Tuesday, July 24, 2012

Lessons from Lady

I’ve learned a lot from the dogs I’ve owned.

When I was a kid we had a dachshund named Baron von Bruno. Bruno came to us from a home that also had two very big dogs. Bruno had learned that if you don’t eat fast, you don’t eat at all. To say that Bruno ate fast is like saying a tornado is a big wind—it’s a gross understatement. Unfortunately, I never really bonded with him.

Then there was Iggy, short for Ignoramus. That was an appropriate name for him, as he wasn’t very smart. A German Shepherd mix, he just didn’t understand that barking and jumping on my kids were not the right way to get attention. In spite of all our efforts we just couldn’t break Iggy of his bad habits. When he nipped and broke the skin on one of the neighbor kids, he had to go. I was the only one sad about it.

Duke was one of my favorites. He was this big, imposing Labrador/great Dane mix whose deep, ferocious bark was enough to send the postman running. Safely hidden behind that intimidating demeanor beat the heart of a marshmallow. While I have no doubt that Duke would have protected us at all costs, when he perceived no threat he was just a great big lug who loved his family. I was his favorite. He followed me wherever I went, even waiting outside the door whenever I took a bath and greeting me afterwards like I’d been gone forever. Though Duke died several years ago, I still miss him.

All of my dogs were different. Some of them were by nature compliant, others very hard-headed. Some were easily satisfied, others never so.

I’ve decided that I want to be like another of my dogs, Lady.

golden_retriever_4

Lady was the first dog I owned as an adult. She was a beautiful golden retriever, and from the day we brought her home she was loyal to the core. One of her greatest delights was to obey us, so when discipline was necessary Lady would tuck her tail between her legs and plead for forgiveness. Her soft brown eyes and her whole body communicated her regret. She was always sincerely sorry and quickly learned from her mistakes.

However, there was a quirk to her personality; she would only obey us when we could catch her eye and have her look at us, or when she was close enough to hear our voice. If she were too far away she would follow her own impulses, even if they put her in danger.

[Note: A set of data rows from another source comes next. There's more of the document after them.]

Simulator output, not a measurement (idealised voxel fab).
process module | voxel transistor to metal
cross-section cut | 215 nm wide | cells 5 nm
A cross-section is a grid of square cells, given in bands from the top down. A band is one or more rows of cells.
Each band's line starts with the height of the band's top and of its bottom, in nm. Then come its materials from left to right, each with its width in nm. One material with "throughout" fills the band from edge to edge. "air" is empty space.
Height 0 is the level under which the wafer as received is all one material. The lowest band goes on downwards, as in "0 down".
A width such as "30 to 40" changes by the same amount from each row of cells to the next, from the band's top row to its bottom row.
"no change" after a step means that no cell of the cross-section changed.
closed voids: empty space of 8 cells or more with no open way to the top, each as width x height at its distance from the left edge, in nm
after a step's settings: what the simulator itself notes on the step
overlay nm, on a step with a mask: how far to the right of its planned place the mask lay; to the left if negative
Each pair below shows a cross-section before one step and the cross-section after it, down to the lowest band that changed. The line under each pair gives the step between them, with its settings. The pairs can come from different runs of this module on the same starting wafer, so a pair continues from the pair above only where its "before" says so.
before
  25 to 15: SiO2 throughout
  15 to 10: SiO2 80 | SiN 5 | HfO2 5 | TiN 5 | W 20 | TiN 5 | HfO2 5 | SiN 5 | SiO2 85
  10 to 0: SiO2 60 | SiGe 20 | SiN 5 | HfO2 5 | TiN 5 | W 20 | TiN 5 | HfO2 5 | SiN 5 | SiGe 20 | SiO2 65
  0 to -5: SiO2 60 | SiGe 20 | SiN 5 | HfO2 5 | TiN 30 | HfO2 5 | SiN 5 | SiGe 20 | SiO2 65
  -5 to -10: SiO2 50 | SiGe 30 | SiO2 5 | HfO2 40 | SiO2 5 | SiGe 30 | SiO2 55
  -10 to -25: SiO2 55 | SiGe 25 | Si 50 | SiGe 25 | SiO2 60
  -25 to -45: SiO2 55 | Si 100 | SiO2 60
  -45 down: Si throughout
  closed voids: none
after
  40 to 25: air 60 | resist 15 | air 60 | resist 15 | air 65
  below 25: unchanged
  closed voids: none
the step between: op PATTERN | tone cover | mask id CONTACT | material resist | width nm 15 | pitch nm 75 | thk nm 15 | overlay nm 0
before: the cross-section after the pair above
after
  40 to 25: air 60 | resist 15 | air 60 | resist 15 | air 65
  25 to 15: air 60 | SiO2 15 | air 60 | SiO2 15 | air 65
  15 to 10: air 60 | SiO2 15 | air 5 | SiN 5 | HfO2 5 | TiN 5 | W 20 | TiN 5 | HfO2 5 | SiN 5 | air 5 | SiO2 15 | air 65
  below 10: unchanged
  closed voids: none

One of the clearest examples of this happened as I was walking her one day. I slipped her off the leash, knowing she would stay close. What I hadn’t counted on was the arrival of another dog on the scene. When this malevolent mutt challenged Lady, she wanted more than anything to fight. Every instinct commanded her to do battle. The dogs circled each other, intent on looking a weak spot in the other to attack. I shouted at Lady to come, but she was too focused on the enemy to hear.

As panic escalated the volume in my voice, my words finally penetrated. She turned to look at me, and her self-will and the instinct to fight visibly drained out of her. The desire to please me overrode her other emotions, and she meekly trotted back to my side. Though she may not have understood why I didn’t want her to fight, she trusted me to know best.

I learned a lot from that dog.

She modeled for me the importance of staying close enough to my Master to hear His voice. When I listen to Him, I am content to do what He asks (Isaiah 30:21). When I wander too far away, I don’t even hear Him when He calls to me.

She demonstrated the necessity to look at my Master instead of the circumstances around me (Hebrews 12:1b-2a). He is a good Master. Obedience not only pleases Him, but benefits me as well. If I take my eyes off of Him, my self-will inevitably gets me into trouble.

She exemplified the reality that I cannot always understand my Master’s ways, because they are different than mine (Isaiah 55:8-9). I can trust Him to know what is best, and I can always go to Him to seek forgiveness when I do wrong (1 John 1:9). He is quick to forgive, and helps me learn from my mistakes.

Lastly, Lady taught me that loyalty to my Master is to be my first priority (Exodus 20:3). He requires—even demands it—but He is also deserving of it.

When things are right between me and my Master, everything else is right in my life. Even Lady understood that.

Further reflection:

1. Which of these are hardest for you to do; staying close to Jesus, focusing on Him, understanding His ways, seeking His forgiveness, or being loyal?

2. Why is that true?

3. How do you think your life would be different if you allowed Jesus to be your Master in these different ways?

Father, You are a good Master. I long to be like Lady, desiring only to please You, and eager to listen for Your voice. When I don’t understand Your ways, please help me to trust You to know what is best. When I do wrong, help me to quickly and sincerely seek Your forgiveness. And when other things seek to hold first place in my heart, remind me that You alone deserve it.